Two ripped-from-the-headlines novels surpass biography


Kerry Clare

American Wife, the latest by novelist Curtis Sittenfeld, has been stirring up a buzz in the U.S. for its fictionalized portrayal of George and Laura Bush-its liberties with the Bushes' personal lives, Sittenfeld's nerve at ripping a story from the headlines, and the explicitness of the sex scenes. Critics marvelled that any author could stomach such imaginings.

But though the George W. Bush sex is truly one-of-a-kind, American Wife is not the only recent novel flaunting conspicuous similarities to reality. In a publishing market saturated by nonfiction, it's almost inevitable that the stuff would leak in everywhere. In his new novel, Entitlement, Canadian writer Jonathan Bennett similarly blends fact with fiction to critique the establishment, and though his approach is subtler than Sittenfeld's, the result is a story whose target could be anyone.

Entitlement is fast-paced and plot-driven, complete with the requisite crooked cop and dead body. Real Canadian nonfiction is rarely this readable (unless it involves Julie Couillard). And yet, being Canadian, as polite as we like to imagine we are, it makes sense we'd skewer our bluebloods behind the thin veil of fiction.

The establishment in question here is the Aspinalls, a powerful family "as close to British royalty as Canada can ever hope to get." Set among the upper-crustiest of Upper Canada-that world of private schools, Muskoka sailboats, and trust funds-Bennett's book follows would-be biographer Trudy Clarke on her hopeless quest to untangle the Aspinall family's secrets, ignoring warnings that Stuart Aspinall "ruins people he doesn't like."
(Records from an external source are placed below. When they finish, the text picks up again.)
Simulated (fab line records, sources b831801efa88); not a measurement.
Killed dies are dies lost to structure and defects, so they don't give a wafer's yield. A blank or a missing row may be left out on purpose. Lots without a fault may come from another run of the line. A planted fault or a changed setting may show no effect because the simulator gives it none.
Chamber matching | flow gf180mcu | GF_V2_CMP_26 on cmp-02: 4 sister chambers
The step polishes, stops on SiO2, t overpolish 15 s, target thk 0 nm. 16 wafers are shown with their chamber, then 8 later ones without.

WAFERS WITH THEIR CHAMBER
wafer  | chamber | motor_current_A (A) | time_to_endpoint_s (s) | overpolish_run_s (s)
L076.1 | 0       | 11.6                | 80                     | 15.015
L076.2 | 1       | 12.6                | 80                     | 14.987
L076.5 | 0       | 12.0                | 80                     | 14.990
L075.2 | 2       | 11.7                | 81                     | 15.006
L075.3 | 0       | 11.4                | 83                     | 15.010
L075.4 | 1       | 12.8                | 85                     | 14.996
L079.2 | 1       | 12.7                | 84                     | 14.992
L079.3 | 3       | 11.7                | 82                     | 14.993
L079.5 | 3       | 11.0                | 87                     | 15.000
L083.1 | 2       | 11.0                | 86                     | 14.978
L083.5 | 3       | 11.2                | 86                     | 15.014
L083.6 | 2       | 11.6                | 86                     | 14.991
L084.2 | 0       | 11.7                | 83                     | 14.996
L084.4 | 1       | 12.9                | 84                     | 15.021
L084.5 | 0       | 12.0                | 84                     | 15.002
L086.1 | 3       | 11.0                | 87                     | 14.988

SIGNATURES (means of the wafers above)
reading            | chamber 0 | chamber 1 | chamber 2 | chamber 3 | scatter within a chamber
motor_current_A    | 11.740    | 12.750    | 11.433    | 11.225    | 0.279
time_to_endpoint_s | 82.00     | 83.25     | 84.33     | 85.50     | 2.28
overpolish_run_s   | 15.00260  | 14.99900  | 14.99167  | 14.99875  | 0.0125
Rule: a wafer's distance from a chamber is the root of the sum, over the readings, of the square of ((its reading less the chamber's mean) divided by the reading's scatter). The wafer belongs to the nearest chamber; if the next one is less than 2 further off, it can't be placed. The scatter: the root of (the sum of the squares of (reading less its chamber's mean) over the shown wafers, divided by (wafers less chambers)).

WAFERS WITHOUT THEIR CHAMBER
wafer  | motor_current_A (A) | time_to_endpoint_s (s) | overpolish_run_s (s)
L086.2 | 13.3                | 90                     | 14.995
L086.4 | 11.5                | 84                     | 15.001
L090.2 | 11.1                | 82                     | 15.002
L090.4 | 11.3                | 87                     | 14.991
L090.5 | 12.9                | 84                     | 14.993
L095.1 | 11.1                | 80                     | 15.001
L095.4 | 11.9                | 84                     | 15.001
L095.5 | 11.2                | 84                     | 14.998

Of course, such a book-within-a-book has plenty of real-world precedents: books about families with names like Bronfman, Rogers, Asper, Thomson and Black (some of them not even authored by Peter C. Newman). They're all in the vein of the "serious nonfiction" Bennett's biographer is trying to create, and the fact that she ultimately fails at the task slyly undermines and satirizes these books' blustery authority.

But although Entitlement is fiction, I still couldn't help wondering whom, among Canada's most powerful families, the Aspinalls were supposed to represent. I couldn't have been the only reader trying to place the private school-is "Lord Simcoe College" actually Trinity College School, or UCC, or Lakefield College? Or who noticed the similarity between the name "Aspinall" and certain others. Bennett's references to actual news outlets and events, as well as his plays on biographical structures, all bring his novel close to life.

Such an overlap between fiction and the real world is purposeful, a contemporary nod to the long history of the roman ˆ clef-literally, from the French, a "novel with a key,"-a fictionalized portrayal of real events.

It would take an American, however, to be as brash as Curtis Sittenfeld, who acknowledges her character, Alice Blackwell, is "loosely inspired" by Laura Bush. "Loose" is perhaps an understatement in this case, considering the fact that Alice is a librarian, her husband wins a surprise 2000 election victory, and that he goes on to start a war in a faraway country.

The basic biographical similarities, however, cease to be the details that matter, because Sittenfeld has invested her characters with singular intricacy. In Joe Klein's Primary Colors, Jack Stanton could only ever have been Bill Clinton, but as Alice Blackwell tells her story, she becomes herself entirely, and Laura Bush fades away.

Both novels are presenting biography and autobiography as inherently unreliable. In Entitlement, Trudy Clarke soon realizes that she's never going to get all the answers, that the truth is an unstable force; Alice Blackwell makes it clear in her fictional autobiography that there is still much she'll never tell.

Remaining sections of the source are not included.